Concrete Pre-Pour Checklist
Before proceeding with any concrete pour on a construction site, there are a number of checks required to ensure quality work is being carried out. You, as a responsible project engineer, should NOT authorize a concrete pour without undertaking the following checks. If you don't do these pre-pour checks and your contractor knows this, they can start taking shortcuts to make life easier for themselves at the expense of quality and (potentially) safety.
Must Have References
Whether you're pouring a concrete slab or a wall, you need to check that your formwork has been adequately prepared to receive the concrete. Make sure you check:
- Dimensions of the forms are as per the construction drawings
- The forms are plumb (ie dead vertical) and square (90 degrees at the corners)
- Forms are oiled with "form release" or "bond breaker" so they can be stripped easily away from the concrete when the concrete has sufficient strength.
- Forms are oiled with "surface retarder" to expose the aggregates at locations where concrete will be poured against that surface in the future.
- Forms are secured and adequately supported/braced so that when concrete is poured they will retain their shape. (The last thing you need is to have a concrete wall with a bulge in it because the forms were not sufficient for the concrete pressures.)
- Joints between formwork shutters have been sealed.
- The formwork is clean ie no extra nails, debris or sand on the bottom of the form that could imbed itself on the base of the concrete.
Checks on reinforcement in concrete:
- The amount of reinforcement placed is as per the construction drawings - the right spacings and quantity of bars.
- No shortcuts have been taken for the contractor's convenience ie steel has been cut for ease of placing.
- There are re-entry bars around openings (to avoid cracking)
- Reinforcing bars are sufficiently tied - not loose.
- Cover to reinforcement is adequate - if you stand on reinforcement for a ground slab, it should support your weight and not sag too much.
- No loose tie wire is left on the ground where the concrete will be poured.
- Water down reinforcement slightly prior to a concrete pour to ensure it is not too hot (if pouring on a hot day).
Check that all cast-in items have been installed in the right location prior to a concrete pour. This could include small ferrules, plates or large steel beams. If lifting anchors are required, ensure they are placed as per the manufacturer's specifications to ensure safety when lifting the concrete unit afterwards.
Equipment & Hand Tools
Do you have sufficient hand tools ready to place the concrete?
- Spare vibrators?
- Fuel for vibrator available?
- Equipment to screed and finish the concrete (shovels, trowels, bullfloats)

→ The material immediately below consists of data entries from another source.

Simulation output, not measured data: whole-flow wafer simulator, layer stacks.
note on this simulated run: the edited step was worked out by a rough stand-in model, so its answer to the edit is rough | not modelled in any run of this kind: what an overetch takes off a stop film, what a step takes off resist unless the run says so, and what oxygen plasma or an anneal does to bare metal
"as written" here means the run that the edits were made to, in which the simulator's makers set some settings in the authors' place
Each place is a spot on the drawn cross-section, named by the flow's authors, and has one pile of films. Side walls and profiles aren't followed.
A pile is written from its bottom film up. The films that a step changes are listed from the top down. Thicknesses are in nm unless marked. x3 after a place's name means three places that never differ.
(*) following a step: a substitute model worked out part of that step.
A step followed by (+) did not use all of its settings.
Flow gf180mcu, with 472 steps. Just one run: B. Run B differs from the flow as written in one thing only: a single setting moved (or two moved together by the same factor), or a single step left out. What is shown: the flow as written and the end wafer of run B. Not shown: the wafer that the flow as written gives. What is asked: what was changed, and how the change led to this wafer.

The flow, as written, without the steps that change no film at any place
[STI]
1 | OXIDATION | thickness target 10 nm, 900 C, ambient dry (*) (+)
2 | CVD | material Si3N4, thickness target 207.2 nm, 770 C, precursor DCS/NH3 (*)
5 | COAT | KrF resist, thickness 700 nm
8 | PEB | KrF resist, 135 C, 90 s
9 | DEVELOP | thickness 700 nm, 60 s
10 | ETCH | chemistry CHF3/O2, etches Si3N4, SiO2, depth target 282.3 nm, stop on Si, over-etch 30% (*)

- Concrete pump is available?
- Contingency if the pump breaks down - can you use a crane and kibble in this case?
- Protective clothing is available for working with concrete - boots, safety glasses, gloves etc
There are a lot of other checks that must be carried out before a concrete pour. Make sure an experienced person is available on site in case something does go wrong. Instead of panicking, they will be able to assist with other options. If you undertake the checks listed in this hub, at least you will have taken some reasonable steps to ensure the product is of a high quality.